Ok, going back I made the point on Twitter that the Free Schools programme was just going to lead to Privatisation and Selection.
Free schools – private company interest
Just type free schools into google and see the private companies encircling the programme to see some of the people that will benefit.
http://www.pkf.co.uk/pkf/services/management_consultancy/pkf_academy_projects?gclid=CJLfy-Sb4KYCFcULfAod2FIm6w
http://www.camb-ed.com/Schoolsservices/FreeSchools/tabid/2165/Default.aspx
http://www.cocentra.com/cocentra/otherservices/freeschools/?gclid=CIeN7fyb4KYCFYMTfAodKDPO5w
No private companies can run free schools?
None can make a profit, but can invest in high salaries for Chief Executives or have high charges for administration (for which they can make a profit). But none of this we can see as Academies and Free Schools aren’t judged on the same measures as they don’t have to report spending as other schools.
On privatisation: quite clearly where a private company (including the independent schools now planning to convert to free school status) runs a school, it expects to make a profit. This is an ideological divide. The privately educated bods at the DoE will say, as they have in the NHS, that provided it costs the state no more and the service provided is of high quality, that it shouldn’t matter that profits are made. I think it does matter that education and health stay unambiguously publically funded from taxation and accountable through elected organisations to those taxpayers.
As pointed out in the TES “Ka-ching! Free-school cash could bring elites into town”

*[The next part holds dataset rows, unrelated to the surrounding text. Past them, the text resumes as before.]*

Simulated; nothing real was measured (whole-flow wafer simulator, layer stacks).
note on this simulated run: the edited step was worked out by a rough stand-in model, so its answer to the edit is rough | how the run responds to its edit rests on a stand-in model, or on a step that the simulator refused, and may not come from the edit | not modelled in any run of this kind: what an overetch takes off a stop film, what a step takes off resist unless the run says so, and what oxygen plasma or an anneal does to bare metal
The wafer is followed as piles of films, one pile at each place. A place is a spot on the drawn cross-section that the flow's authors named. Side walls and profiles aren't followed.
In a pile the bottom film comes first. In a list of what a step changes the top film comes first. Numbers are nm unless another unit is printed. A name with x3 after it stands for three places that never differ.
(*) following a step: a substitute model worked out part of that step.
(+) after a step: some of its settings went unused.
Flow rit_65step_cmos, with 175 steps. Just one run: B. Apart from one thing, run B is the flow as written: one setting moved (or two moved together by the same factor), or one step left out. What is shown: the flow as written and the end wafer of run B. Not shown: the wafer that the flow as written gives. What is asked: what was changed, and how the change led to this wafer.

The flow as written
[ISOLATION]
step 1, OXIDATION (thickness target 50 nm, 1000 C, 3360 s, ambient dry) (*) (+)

http://www.tes.co.uk/article.aspx?storycode=6063619
Value for money
Cost of setting up a free school
The money ‘put-aside- for the free schools programme isn’t known. Gove is quoted as saying ”We’re allocating £50m of capital over the next year, up to April of next year, in order to help get some projects off the ground,” he told Channel 4 News. ”And then in the future this will be, obviously, a priority for our capital expenditure.”
http://www.channel4.com/news/articles/uk/government+launches+key+aposfree+schoolsapos+scheme/3684602.html
Surely, a priority for the capital expenditure should be helping existing schools be better. Whether it is through capital funding new buildings or helping schools dealing with old building maintenance. The risk of all this money, DoE time etc etc being thrown at Free Schools is that the majority of schools then miss out to the detriment of the majority of pupils. The new Pupil Premium will not fill the gaps in funding that have already taken place.
http://www.publicfinance.co.uk/news/2010/10/real-terms-funding-per-pupil-will-fall-warns-ifs/
The Financial Times’ detailed scrutiny of the schools spending settlement reported that, “More than two-thirds of pupils will attend schools that suffer a cut in funding.”
http://www.education.gov.uk/schools/leadership/typesofschools/freeschools/freeschoolsfaqs/a0063481/free-schools-faqs-funding-and-premises/#faq2
To fund the salary inflation of headteachers something within the free schools system will have to give…less teachers?
Professor John Howson, director of Education Data Surveys, warned that headteachers of free schools could inflate salaries further. “If some of the ‘free schools’ get a lot of sponsorship, they will inflate the salaries of headteachers and other schools will try to match them,”
http://www.guardian.co.uk/education/2011/jan/14/one-in-ten-secondary-schools-heads-100000-salary
Value for Money (for Academies read Free Schools as well)
However, capital expenditure on new schools does not guarantee value for money, as the recent history of Bexley’s Academy shows http://www.tes.co.uk/article.aspx?storycode=6041149
In fact the National Audit Office remarked:
“The rate of opening new academies has increased rapidly in recent years, creating challenges around timely staff restructuring and appointment of senior teams. If not dealt with effectively, these challenges can impact significantly on teaching and learning, financial health and longer-term sustainability.”
“Some academies are finding it difficult to achieve financial balance without additional, non-recurrent funding”
“With greater numbers of academies opening in recent years, the Department’s resources to administer and monitor the Programme have been stretched, particularly as funding is administered on an individual academy basis.”
“It cannot be assumed, however, that academies’ performance to date is an accurate predictor of how the model will perform when generalised over many more schools. Existing academies have been focused on improving underperformance in deprived areas, whereas the future academy population is likely to include schools with a much wider range of attainment, and operating in very different community settings.”
“The expansion of the Programme will increase the scale of risks to value for money, particularly around financial sustainability, governance and management capacity”
http://www.nao.org.uk/publications/1011/academies.aspx
Selection? Skewed intakes?
to remind ourselves of the benefit of not having schools that can cherry pick, which is what the free schools will do
http://www.barnardos.org.uk/unlocking_the_gates.pdf
“Yet we know from research that children can do better if schools are not socially segregated. Increasingly our schools are just that, with half of all pupils entitled to free school meals (a proxy for poverty) concentrated in a quarter of secondary schools, while the top secondary schools take – on average – only five per cent of pupils entitled to free school meals, less than half the national average”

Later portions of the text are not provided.